Controversial amendments to the Macedonian lustration law that widen the range of the country’s hunt for former secret service spies enter into effect this week.
Unlike the original law, which probed only current high-ranking holders of public office, the changes mean that former politicians, journalists, university professors, lawyers and religious clergy will now also have to file statements that they were not police collaborators under the communist regime.
The parliament passed the changes in late February. The move was initiated by the ruling centre-right VMRO DPMNE party and its junior partner, the Democratic Union for Integration.
Opposition parties, along with some observers, have opposed the move, expressing concern that it may allow the government to intimidate opponents.
Tome Adziev, the head of the Lustration Commission, a body tasked with determining who worked as a spy for the former secret service, has said that the amendments enter into effect this week and that they will soon set deadlines for submitting statements.
“The former politicians have a deadline of 30 days and we will soon do the same with the journalists and professors,” Adziev says.

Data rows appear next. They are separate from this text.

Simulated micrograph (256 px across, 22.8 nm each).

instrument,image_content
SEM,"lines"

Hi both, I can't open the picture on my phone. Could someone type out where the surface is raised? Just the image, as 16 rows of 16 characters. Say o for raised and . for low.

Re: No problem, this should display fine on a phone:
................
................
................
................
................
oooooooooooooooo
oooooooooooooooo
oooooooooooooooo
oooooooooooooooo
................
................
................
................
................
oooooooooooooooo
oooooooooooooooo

The process of lustration in Macedonia has been marred with controversy from the start.
Since the process began in 2008, only one person has been declared a spy and alleged evidence against several others was rejected.
That one person is Trendafil Ivanovski, the former head of the Constitutional Court, who will now have to leave office after the supreme court on Friday confirmed the findings of the Lustration Commission against him.
Ivanovski, who claims he was framed by the government, says he will take his case to the European Court for Human Rights.
“The whole procedure against me was a fake. There was no fair trial,” Ivanovski told media after hearing the court’s decision on Friday.
Ivanovski’s claims have fueled suspicions that the lustration is used selectively. During his term as head of the constitutional court, judges overthrew several key government policies, including the religion classes in schools and the so-called baby boom policy.
In March 2010, the court, under his lead, also shortened the time span of the lustration law, originally intended to be applicable until 2008. The court ruled that the law may only cover the period from 1945 to 1991 and not the period after the country gained independence and became a democratic society.
This infuriated the Prime Minister Nikola Gruevski, who on several occasions publically accused the constitutional court and its then head of teaming up with the country’s opposition, the Social Democrats.
With the new changes that take effect this week, the lustration time span increases even further- it is now applicable until 2019.
Macedonia’s opposition Democratic Party of Albanians, DPA, has threatened to file lawsuits against members of the national Lustration Commission for allegedly hiding evidence in a case of a ruling party legislator.